Sunday, December 19, 2010

loneliness

I often feel when I take a step forward in life I take two steps backwards sometimes. Life throws us curve balls when we least expect it. I have come to the realization that will happen to us in our lives is going to happen no matter what. We cant worry about loosing our jobs because it is going to happen sooner or later. Why worry about things we have no control over. We want to feel like all the hard work we have done is worth something but when you get the notice you no longer have a job, it makes you second guess everything you have worked for. You start to go into survival mode. When we get laid off of a job for something that wasnt an employees fault it makes it even more bitter sweet when youre time is up at the work place. No more working with the people you once knew. To me, looisng your job is like loosing a relationship. . I think sometimes we get too comfortable with our jos. We wake up and expect to see a paycheck in our bank account. We do the same thing over and over again. I am faced with a new challenge and a new adventure ahead of me.
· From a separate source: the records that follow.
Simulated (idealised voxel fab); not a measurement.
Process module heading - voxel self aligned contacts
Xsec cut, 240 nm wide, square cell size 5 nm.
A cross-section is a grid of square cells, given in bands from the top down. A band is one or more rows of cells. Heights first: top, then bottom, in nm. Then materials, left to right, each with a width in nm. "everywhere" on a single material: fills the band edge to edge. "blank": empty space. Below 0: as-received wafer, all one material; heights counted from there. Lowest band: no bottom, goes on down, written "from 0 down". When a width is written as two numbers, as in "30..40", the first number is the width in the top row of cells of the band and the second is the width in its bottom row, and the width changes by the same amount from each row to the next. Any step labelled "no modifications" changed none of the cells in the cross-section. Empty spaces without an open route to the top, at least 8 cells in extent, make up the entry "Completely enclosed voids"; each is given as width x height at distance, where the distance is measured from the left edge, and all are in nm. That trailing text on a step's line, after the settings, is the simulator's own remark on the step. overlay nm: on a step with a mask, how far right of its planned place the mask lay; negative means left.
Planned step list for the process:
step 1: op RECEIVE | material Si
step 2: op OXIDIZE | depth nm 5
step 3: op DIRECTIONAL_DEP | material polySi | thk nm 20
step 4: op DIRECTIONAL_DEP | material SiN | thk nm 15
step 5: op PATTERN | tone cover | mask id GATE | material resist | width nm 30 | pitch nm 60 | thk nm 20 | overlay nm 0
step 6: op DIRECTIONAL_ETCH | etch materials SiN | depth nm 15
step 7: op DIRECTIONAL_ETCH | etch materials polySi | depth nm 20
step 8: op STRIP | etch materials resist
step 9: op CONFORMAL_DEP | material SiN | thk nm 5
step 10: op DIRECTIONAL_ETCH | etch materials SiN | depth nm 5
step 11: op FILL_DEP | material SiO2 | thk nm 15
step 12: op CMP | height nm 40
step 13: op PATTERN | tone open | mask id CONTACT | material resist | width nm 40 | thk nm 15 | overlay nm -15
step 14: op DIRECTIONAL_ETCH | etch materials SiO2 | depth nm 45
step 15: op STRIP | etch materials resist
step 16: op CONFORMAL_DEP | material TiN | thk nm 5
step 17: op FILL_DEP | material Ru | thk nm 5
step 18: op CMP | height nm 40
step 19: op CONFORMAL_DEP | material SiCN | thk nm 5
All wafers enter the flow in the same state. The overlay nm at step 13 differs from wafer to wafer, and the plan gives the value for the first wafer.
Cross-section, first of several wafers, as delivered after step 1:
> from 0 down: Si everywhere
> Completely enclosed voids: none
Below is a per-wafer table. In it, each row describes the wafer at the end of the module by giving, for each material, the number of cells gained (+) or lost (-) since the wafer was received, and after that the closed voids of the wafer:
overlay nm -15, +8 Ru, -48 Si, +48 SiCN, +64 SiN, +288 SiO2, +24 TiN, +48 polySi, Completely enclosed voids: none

I know I have been blessed with an overwhelming sense of empathy. I don't know if its just me being aware of what is going on, but I get it. I have been told time after time that I am the kind of person you feel like you have known just after meeting me. I want people to feel accepted becuase in my life I struggled with accepting myself. When you finally accept yourself for who you are, you become secure. You arent afraid of trying new things and you see things in a different light. It almost makes you feel like a different person when you reach the point of acceptance. Nothing really matters. You arent effected anymore by other people and you can no longer control what people think or want. I know everyone has a story and everyone wants to be heard. We go through life talking about what we want. We all want to feel loved and accepted. I occasionally meet people who have never been married and have no kids and I have to say, it makes them a little aloof. I'm sure you think the same thing also. I dont understand why people push away from intimacy when we sit here and beg for it all the time. Thats one thing I will never be able to wrap my head around. We all want to be intimate but the reality is many people dont know how to handle intimate situations or conversations. I think we have to just allow ourselves to be loved by another human being. I mean, deep down, who really wants to be alone? loneliness is probably one of the worst feelings to have especially around the holidays. We all are given a gift and that gift is life. We can do whatever we want with it and we can become whoever we want.